Introduction to Code Generation

Code generation is a good way to automate writing repetitive code, also known as boilerplate. Although programming languages are getting better at reducing how much repetitive code you need to write, it does happen with some frequency.

Another use-case is generating the same code on a variety of different languages. For instance when writing a software development kit (SDK) for an API. This is the idea behind Protocol Buffers and OpenAPI which let you write your models and services in a domain-specific language (DSL).

An interesting use-case is writing a cross-language library with idiomatic interfaces in different languages. Normally if you write a library you choose the language up-front and that is the only language you consider supporting. If you do decide to make the library more widely accessible you need to write it in C. The problem with writing it in C is that, even though you can use it from practically any other language, the interface is going to be very clunky. With code generation you can provide nicer idiomatic interfaces for other languages. Watch out for an upcoming post about one such library 😉.

A more advanced use-case is generating code from a higher-level specification. This is what Flow does to generate animation code in Swift and HTML.

In this post I introduce some common approaches to code generation.

How to generate code?

There are a number of ways of generating code. They range from using print statements to using languages with built-in metaprogramming constructs. Each has its own pros and cons, and choosing should be based on your specific use-case. To evaluate each approach I am going to use these metrics:

Extensibility

How easy is it to add a new output language or format? Values range from 1 where you need to start from scratch for each new output language to 5 where you can add a new output language without having to modify any existing code.

Expressiveness

How expressive is the code generation language? Values range from 1 where there is no generation language to 5 where the generation language is a programming language in its own right.

Clarity

How clear is the generation code? Values range from 1 where everything is a messy mix of languages in the same file to 5 where everything is written in the same language and easily followed by developers new to the codebase.

Unintrusiveness

How unintrusive is the code generation? Values range from 1 where you need a completely new toolset to 5 where the code generation requires no additional dependencies.

Roll your own

This is the simplest form of code generation. Write a program that uses print statements to write another program. It may sound like a bad idea, but if you structure your code well it can actually be easier to maintain than most of the other approaches. It also has no extra dependencies and it doesn’t introduce any other languages to your codebase. The main drawback of this approach is that it doesn’t scale well to multiple output languages. In my experience you will end up writing a lot of code and having to refactor for every new output format.

Roll your own

Learn More

  • Protobuf plugins implement their code generation directly in C++. Have a look at their GitHub repo.

Model-based

Model-based code generation tools take a model as input and generate code. The input model can be a domain-specific language or a standard data format like JSON. The most common model-based generators are Protobuf and OpenAPI (Swagger). These are great for model and SDK generation across multiple different languages but are very limited in their expressivity. Although the model code is clear and concise, the generated code is often messier than necessary (due in part to the lack of expressiveness).

Model-based

Learn More

Template engines

The most common general-purpose generation mechanism is template engines. Templates are used extensively to generate HTML websites. Some common template engines are Jinja2, Mustache, PHP, eRuby, and Swift GYB. Templates work by interleaving verbatim output with generation instructions. With special control sequences in-between. When the template is executed the templating engine replaces the instructions with the generated code. See for instance the Mustache Demo.

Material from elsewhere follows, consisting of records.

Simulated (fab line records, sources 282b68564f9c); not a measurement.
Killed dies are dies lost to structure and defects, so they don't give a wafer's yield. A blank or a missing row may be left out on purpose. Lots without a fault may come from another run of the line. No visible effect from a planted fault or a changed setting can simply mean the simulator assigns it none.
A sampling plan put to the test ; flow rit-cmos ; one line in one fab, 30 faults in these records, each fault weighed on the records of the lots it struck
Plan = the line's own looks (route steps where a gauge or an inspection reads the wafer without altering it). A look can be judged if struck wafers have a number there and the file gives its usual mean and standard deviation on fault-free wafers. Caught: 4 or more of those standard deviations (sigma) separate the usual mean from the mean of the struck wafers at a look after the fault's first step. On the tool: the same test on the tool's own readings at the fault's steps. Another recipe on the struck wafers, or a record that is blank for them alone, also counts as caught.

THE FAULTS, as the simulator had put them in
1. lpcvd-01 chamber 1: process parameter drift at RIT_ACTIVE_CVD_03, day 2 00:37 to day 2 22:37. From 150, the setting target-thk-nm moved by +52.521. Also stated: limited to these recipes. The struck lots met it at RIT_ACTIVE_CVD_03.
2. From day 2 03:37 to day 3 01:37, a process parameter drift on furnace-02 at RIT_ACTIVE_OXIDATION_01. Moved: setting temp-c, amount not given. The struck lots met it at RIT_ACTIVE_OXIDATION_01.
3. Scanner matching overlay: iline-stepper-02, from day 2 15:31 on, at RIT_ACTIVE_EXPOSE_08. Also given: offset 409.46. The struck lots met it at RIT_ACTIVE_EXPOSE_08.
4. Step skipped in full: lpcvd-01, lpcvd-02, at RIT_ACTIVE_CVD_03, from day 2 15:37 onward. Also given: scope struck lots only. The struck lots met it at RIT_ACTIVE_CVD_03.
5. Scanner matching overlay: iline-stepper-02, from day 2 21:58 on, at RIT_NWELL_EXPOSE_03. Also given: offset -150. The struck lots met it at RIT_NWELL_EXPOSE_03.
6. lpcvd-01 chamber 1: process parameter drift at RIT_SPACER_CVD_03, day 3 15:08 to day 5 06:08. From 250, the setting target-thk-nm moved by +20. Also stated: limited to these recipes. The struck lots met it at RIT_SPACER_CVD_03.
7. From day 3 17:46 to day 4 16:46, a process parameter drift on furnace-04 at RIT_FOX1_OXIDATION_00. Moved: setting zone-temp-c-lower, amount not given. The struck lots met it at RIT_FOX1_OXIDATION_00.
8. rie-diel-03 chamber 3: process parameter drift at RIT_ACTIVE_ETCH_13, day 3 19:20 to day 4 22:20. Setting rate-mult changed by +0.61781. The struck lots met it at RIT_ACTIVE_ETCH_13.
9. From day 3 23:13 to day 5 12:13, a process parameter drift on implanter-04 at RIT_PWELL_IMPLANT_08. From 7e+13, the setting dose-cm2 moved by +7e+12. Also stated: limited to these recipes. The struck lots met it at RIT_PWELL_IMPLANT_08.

Template engines shine when the generated code has a consistent structure, like in HTML. Most template engines (Mustache, Jinja2) lack expressivity: they only allow a small set of basic constructs (a.k.a. logic-free templates). While this is desirable for simple “fill in the blanks” use-cases, it will limit what you can generate.

The more expressive template engines (PHP, eRuby, GYB) are powerful but come with the price of having to introduce dependencies and separate languages to your codebase (unless, of course, your codebase happens to be in one of these languages). The template code can also end up being a jumbled mess of different languages.

Logic-free

Logic-free templates

General

General templates

Learn More

See the Wikipedia page for a full list of template engines and their capabilities.

Built-in Metaprogramming

Some languages like C, C++, Julia, and Rust have built-in metaprogramming constructs. These let you mix normal code with meta-code. These are great for simple use cases but overuse often leads to hard-to-understand code. The main disadvantage is that you have to be using one of these languages to start with and even then you can only generate more of the same language.

Built-in metaprogramming

Learn More

Conclusion

Code generation is a powerful tool. It lets you automate writing boring repetitive boilerplate code, write cross-language interfaces and SDKs, and generate code from higher-level specs.

But it's not without issues. One of the main issues with code generation is the need to mix the code that is doing the generation with the code that is being generated. In general these are two different languages. Better IDE support for this use case would be a good step in the right direction.

I will keep exploring options and sharing what I learn.